Twitter – In one way probably an enemy to joined up thinking – most folk who tweet think we hang on every post. I’ve been in a few meetings where folk think because they have broadcast something that everyone has read it and that everyone understood what it was about.   With those caveats Twitter remains a very effective way of following lots of change across range of sectors and sharing useful links

MOOCs – Massive Open On-line Courses There just has not been enough time in my diary to actively engage with one. Game changer this year has been Stanford’s Artificial Intelligence Course with  more than 100,000 learners  taking part  and some more courses on offer this year this is really something to watch and take part in if you get the chance. Worth too just doing a Google Search for Stanford Mooc you start seeing huge range of learning resources the learners have created 

Aggregation Tools Paper.li
These just get better and better and are great ways for getting most out of all the sources you follow and for re-broadcasting them selectively. I predict these will be big news next year as folk struggle to stay on top of all the information sources they now have access too.

Pealrtrees  - picked up on this about half way through year – for some topics I think this is better than delicious as a social bookmarking tool . Worth too checking out some of the collections  that are already there.

Simmering in background all this year and I’d expect more growth next year -
Infographics , Digital Storytelling , Growth of on-line schools , more interest in  national one computer per child and digital literacy projects

I have one confession though I’ve used Google Hangouts a couple of times but I still don’t really get Google+  I’ve got an i-pad 2 too and mostly use it as a flat screen TV

Finally a word of praise for Engage for Education.  I ‘ve been more and more impressed this year by the Scottish Government’s ability to use social software effectively .  The only slightly worrying caveat is that many of our stakeholders – teachers - are still looking for that paper copy of any information – I hope we can change this in the coming year.

Thursday, December 29, 2011

Reflections on a Busy Year – Part Two


There is never enough time or money to support ground up initiatives. There is a lot of ground level work out there that could and can transform the lot of learners.  I think there are more of these than ever this year – and well done all ...
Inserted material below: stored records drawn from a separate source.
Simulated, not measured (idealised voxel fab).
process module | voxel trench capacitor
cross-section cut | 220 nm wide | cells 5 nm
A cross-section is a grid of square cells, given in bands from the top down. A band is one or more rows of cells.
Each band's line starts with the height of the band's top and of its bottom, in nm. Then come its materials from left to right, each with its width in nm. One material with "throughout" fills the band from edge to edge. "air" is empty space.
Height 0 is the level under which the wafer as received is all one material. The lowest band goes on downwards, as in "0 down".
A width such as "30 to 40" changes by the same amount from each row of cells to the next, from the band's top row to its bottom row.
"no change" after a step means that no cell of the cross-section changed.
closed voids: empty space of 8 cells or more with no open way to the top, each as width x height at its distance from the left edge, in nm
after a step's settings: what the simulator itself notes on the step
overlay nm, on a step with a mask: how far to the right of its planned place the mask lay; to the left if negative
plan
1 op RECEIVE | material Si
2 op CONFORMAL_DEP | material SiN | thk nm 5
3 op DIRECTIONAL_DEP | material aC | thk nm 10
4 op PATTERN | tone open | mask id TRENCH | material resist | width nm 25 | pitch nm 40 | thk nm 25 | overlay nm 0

If you get a moment you should check out some of these links to teachers taking control of their own CPD.  I am always amazed that some more of the teacher training institutions are nor more visible in the CPD space in this way.

http://purposed.org.uk  useful discussion on purpose of education across UK
http://edutalk.cc/   nice set of educational podcasts
Pedagoo http://www.pedagoo.org/   teachers for teachers on a host of topics from Scottish Teachers 
Scotedublogs  http://www.scotedublogs.org.uk/   Still for me best aggregation of Scottish Educational Blogs
Teachmeets  just grows and grows and driven by teachers   http://teachmeet.pbworks.com/w/page/19975349/FrontPage

Most of the really good Scottish educational bloggers are now on twitter and you probably get richest diet from them here. But a few old timers worth following who will quickly lead you into the community of Scottish Educational Bloggers and Twitterers
Sorry I  can’t list everyone but check out Scottish Education Twits for feeds from main Scottish Educational Twitterers.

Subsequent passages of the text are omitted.